Yellapragada Sudershan Rao, head of the Indian Council of Historical Research, explains his take on Indian history, the problem with ‘western tools’, and the necessary ‘exaggeration’ required in history writing to inspire the nation.


In the morose confines of the dirt-streaked building that houses the Indian Council of Historical Research (ICHR), change is afoot. In June 2014, Yellapragada Sudershan Rao, an obscure 69-year-old historian from Kakatiya University in Andhra Pradesh, was appointed its head. The appointment raised a firestorm of protest from academics around the country. Rao’s academic credentials were doubtful—he hadn’t written a single academic paper in a peer-reviewed journal. But what he had going for him was a long and continuing stint with the Akila Bharatheeya Itihasa Sankalana Yojana, an organisation set up by Rashtriya Swayamsevak Sangh (RSS) leaders in 1978 “to write Bharatheeya history from a national perspective”.

In his Chairperson’s Diary, written a few days after taking charge, Rao makes no bones about his agenda for ICHR, stating that “researches directly sponsored and conducted by the ICHR are mostly guided by the modern schools of historiography of the West”. He goes on to say that, “In the 60 years of our Independence, we are yet to evolve a methodology to study our remote past with Indian perspective”.

In this conversation, Rao explains his take on Indian history, the need to redress the wrongs that “western tools” of historiography have visited upon it, and the need to re-imagine history in a way that is “inspirational”.

In your writings, you talk about the need for a new set of ‘tools’, a new framework for examining India’s history. What exactly do you mean?
Modern historiography, like other art forms, has its own history—in this case of just about 300 years. The art of historical writing is a modern craft, the procedures of which have been framed by European scholars.

In contrast, Indian civilisation is one of the most ancient in the world, with archeological evidence (offering a conservative estimate) dating back to 7,000 years. Many aspects of our history are unique to India, and cannot be analysed through procedures and tools(of history writing) that were framed in countries not as old.

Western historians have focused on written records as evidence of the past, to the point of excluding other sources. By that measure, our understanding of Indian history only starts from the 3rd or 4th century BC, when the first written records—the scriptures of Ashoka—appear.

The fact that we don’t have earlier evidence does not mean that there was no writing before this. The Indus valley seals dating 5,000 years contain writing. That we haven’t been able to translate them yet, is a different matter.

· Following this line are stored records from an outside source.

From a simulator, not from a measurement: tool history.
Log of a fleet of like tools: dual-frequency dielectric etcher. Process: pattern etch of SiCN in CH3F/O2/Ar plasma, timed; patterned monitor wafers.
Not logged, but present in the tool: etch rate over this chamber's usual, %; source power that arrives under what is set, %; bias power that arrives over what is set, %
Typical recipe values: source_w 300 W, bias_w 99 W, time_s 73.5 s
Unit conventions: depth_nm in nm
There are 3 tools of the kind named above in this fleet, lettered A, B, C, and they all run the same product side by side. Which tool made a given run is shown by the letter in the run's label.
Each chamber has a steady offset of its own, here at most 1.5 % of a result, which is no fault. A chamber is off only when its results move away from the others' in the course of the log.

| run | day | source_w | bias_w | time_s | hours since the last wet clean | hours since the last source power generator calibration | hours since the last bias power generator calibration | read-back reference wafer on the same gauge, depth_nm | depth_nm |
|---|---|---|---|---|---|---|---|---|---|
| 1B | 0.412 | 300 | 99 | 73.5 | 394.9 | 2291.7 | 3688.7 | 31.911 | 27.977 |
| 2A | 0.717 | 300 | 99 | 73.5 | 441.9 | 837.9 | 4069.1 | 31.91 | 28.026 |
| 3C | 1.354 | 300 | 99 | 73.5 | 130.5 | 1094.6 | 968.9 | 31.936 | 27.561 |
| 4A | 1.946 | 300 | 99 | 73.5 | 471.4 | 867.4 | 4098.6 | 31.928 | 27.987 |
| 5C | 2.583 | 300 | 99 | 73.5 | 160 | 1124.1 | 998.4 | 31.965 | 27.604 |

So what are the sources of Indian history?
Our sources and traditions of history are primarily oral. Instead of literature we have ‘orature’ or literature in oral form. The Vedas are the best evidence of this. These oral accounts were only committed to writing after the Magadha period.

[Here Rao conflates history as outlined in the epics with more conventionally accepted theories. The Magadha period refers to an eponymous kingdom ruled by a series of Vedic civilisation kings. The history of this kingdom, which ends around the 2nd century BC, is narrated in the Mahabharata.]

Most of the canonical texts of the Vedas, and of Jainism and Buddhism were put into writing in the 300-400 years that followed. However, the traditions and the history mentioned in these texts extend in a continuum back all the way to the Indus Valley civilisation. [This is in keeping with the efforts of a number of ‘Hindutva’ historians to link the Vedic period and the Indus Valley civilisation].

Western historical research accelerated after the wars of the 20th century—and has focused more on modern history. In India, on the other hand, ancient things are more important.

Approaches to modern and ancient history are necessarily different. Take for example, the generation gap. Rapid changes and the hectic pace of life today mean that 30 years might be enough to constitute a generation divide. But in the past change was so slow to come that it might have taken a few centuries for a divide of similar magnitude to appear.

Things like this have to be taken into account when we look at Indian history. We need to therefore give oral evidence far greater credibility; and while examining it we must discard the tools of western historians in favour of a set of tools created specifically for this.

Are you’re saying that texts like the Ramayana and Mahabharata are veridical accounts?
Yes, of course. The Ramayana was a history of those times. The fact that its narrator Valmiki was both a participant as well as an observer bolsters our confidence in its veracity. Look at the Greek epics on the other hand—they were penned centuries after the events they describe. Inaccuracies could have crept in, in the interim. The narrator as participant is not a literary device, rather it’s an indicator of accuracy.

People like Valmiki were scholars who were documenting their lives. We believe that they are rishis, who know the past, present and the future. In this they’re aided by their understanding of causation.

Present historians have a lot to learn from sages like him. For one, nowhere does Valmiki conceal any facts, even about people who were generally considered above reproach. The good and the bad, Ram and Ravan, both appear in these pages, and the virtues and vices of both are laid out. Nothing and nobody is censored.

Valmiki doesn’t even hesitate from pointing out failings in Ram. The Ramayana has also been honest enough to state that Ram was not the greatest king of his lineage. That honor goes to Raghu. Neither does Valmiki shy away from questions; every possible question about that period has been asked and answered.

While doing this he does not preach. Morals are not taught in these texts, rather they’re seen through the actions of personalities. Vedic manuals are similarly egalitarian. They offer so many paths and options for individual freedom.

Some historians have even raised questions about Ram’s existence. The epics have listed his entire genealogy; he was the 62nd or 63rd in a lineage that continued all the way down to the Mahabharata. How can any one imagine all those names? He most certainly did exist.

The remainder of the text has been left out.